And as soon as I posted that it went to 1 ad for robots and 2 for web-crawler services.
Hmmm…
Turtle-feltching wax figurines.
I’ll let you know the latest deal in car care products. 
And because you mentioned them in your post there they were again.
I wonder if the bots crawl the quote boxes, or only the original text?
Lemme see here…
Robots lead to Asimov leads to science fiction leads to Star Trek leads to Star Wars…

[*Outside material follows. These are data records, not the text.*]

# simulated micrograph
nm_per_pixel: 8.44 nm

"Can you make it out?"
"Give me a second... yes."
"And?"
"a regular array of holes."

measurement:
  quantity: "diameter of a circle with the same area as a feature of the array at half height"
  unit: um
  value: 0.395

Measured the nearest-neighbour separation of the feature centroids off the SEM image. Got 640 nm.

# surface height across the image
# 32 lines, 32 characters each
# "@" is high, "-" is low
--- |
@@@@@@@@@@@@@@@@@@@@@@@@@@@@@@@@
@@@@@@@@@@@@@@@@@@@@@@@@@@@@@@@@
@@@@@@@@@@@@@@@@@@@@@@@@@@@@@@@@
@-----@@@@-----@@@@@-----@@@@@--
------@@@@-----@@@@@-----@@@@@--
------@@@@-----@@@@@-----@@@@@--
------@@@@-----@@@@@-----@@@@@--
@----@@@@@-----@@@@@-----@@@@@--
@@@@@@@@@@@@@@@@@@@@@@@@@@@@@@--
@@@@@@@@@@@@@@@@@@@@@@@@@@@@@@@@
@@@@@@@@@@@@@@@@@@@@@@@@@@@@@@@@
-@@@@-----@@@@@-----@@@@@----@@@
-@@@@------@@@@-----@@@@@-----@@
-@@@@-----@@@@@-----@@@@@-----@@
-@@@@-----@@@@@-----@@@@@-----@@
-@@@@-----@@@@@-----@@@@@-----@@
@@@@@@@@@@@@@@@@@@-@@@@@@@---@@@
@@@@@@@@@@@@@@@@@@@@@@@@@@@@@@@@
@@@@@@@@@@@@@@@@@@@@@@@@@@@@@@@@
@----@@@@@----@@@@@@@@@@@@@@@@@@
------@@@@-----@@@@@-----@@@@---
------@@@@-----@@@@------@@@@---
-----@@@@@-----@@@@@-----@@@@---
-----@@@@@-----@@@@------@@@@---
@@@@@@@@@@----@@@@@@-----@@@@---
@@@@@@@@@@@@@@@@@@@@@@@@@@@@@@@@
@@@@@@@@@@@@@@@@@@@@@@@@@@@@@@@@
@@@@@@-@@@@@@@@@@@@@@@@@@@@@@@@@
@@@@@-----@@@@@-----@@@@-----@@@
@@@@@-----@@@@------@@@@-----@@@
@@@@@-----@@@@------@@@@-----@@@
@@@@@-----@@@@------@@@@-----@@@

What do we get now? Mechanical goats?
4 ads for trademark services. (as of the response to the quoted post) I shit you not. This is almost more fun than blocking them. I think I’ve found another angle on this whole ad deal. The mods are so sick of breaking up schoolyard tussles they’ve come up with a way to bring all but about 10 of us together in harmony.
The bastards! 
No worries, I’m sure we can all get back on track once the novelty wears off.
BUSH SUCKS!
[over to you]
BoardReader does identify itself, but it doesn’t obey robots.txt. This could be expanded to a white list. It’s not difficult to check your usage logs and grab a list of the legitimate user-agents that your visitors are using. Someone could spoof it, but it’s pretty obvious when someone is spidering and someone is surfing. You can easily set up a spider trap, employ rate limiting, etc… There are easy ways to do all of this. The goal shouldn’t be 100% - locks keep honest people honest. These are reasonable measures to take if you have valuable content.